Ryan: We can start with the easy part: we can agree that the entire film was a dream.

Angelique: Can we agree on that? That is a pretty big assumption to start this conversation with.

Ryan: If it is not a dream, then what parts were real and what parts were a dream and why?

KevinMLD: This seems to be the major problem people have with the ending. That it makes the whole movie not count or that it’s too ambiguous. One review I read had four interpretations of the spinning top at the end. Personally, I thought Nolan was being clear that Cobb is indeed asleep. What level of dream I don’t know. Could he still be in his limbo? I guess. It seemed clear to me Mal is not dead and her relentless appearances in his dreams may have actually been the real Mal trying to come in and wake him up. But above all else, I thought Nolan was abundantly clear that the top was not going to fall. Cobb is indeed in a dream.

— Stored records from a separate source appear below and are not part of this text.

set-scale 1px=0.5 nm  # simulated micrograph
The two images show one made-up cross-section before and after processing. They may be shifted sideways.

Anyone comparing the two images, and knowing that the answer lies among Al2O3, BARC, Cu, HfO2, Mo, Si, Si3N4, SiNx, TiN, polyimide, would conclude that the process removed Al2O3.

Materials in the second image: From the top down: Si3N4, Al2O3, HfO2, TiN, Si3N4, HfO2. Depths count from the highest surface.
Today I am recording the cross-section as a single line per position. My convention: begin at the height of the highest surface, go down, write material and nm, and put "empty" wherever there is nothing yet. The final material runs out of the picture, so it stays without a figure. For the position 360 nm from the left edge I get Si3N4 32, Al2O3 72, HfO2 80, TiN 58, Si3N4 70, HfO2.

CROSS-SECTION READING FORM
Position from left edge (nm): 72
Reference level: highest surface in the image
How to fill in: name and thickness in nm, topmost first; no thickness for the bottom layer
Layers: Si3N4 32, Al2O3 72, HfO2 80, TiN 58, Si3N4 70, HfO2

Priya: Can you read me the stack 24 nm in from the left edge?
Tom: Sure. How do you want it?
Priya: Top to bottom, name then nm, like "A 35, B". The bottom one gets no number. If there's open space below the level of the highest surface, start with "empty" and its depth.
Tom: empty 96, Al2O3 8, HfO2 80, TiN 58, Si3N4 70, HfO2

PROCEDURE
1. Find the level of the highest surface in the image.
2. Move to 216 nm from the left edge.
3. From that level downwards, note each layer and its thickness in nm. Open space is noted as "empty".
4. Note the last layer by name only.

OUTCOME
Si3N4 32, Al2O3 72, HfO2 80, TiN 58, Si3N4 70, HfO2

PTB: I don’t think it’s all that clear that Cobb is asleep. I thought there was a possibility that it might all be a dream from the start of the movie and really looked and listened for clues; but in one viewing it’s too hard to call. I think it’s meant to be ambiguous and there are different reasons for doing that than simply saying it was all a dream. A major theme of the movie is defining what is reality and this approach lets the audience in on making that decision. Ultimately Cobb decides he doesn’t care since he walks away from the spinning top to be with his children.

The problem with seeing Mal as trying to wake Cobb up is that she’s shown trying to get Cobb to stay in limbo with her forever, not trying to kill him or do any of the things that we’re told would wake someone up.

Jayco: She actually does try and kill him at one point for sure: she stabs him when he comes back with Ariadne to get Fisher.

KevinMLD: But this appearance by Mal was in Cobb’s induced dream, correct? Does she ever say that at any other time? I can’t really remember.

Jayco: Yeah, I think you’re right. The final part of the movie is the only place where she explicitly asks him to stay. Nowhere else does she try trick him and denounce reality.

KevinMLD: I’m not 100 percent convinced by my argument that she’s intervening in his dreams. It was just something I was thinking about afterwards and I definitely felt like I need to see it again to make a decision. Having said that, Cobb’s already asleep which may be why he needs to have his dreams induced despite the rationale given in the movie for why other people have dreams induced.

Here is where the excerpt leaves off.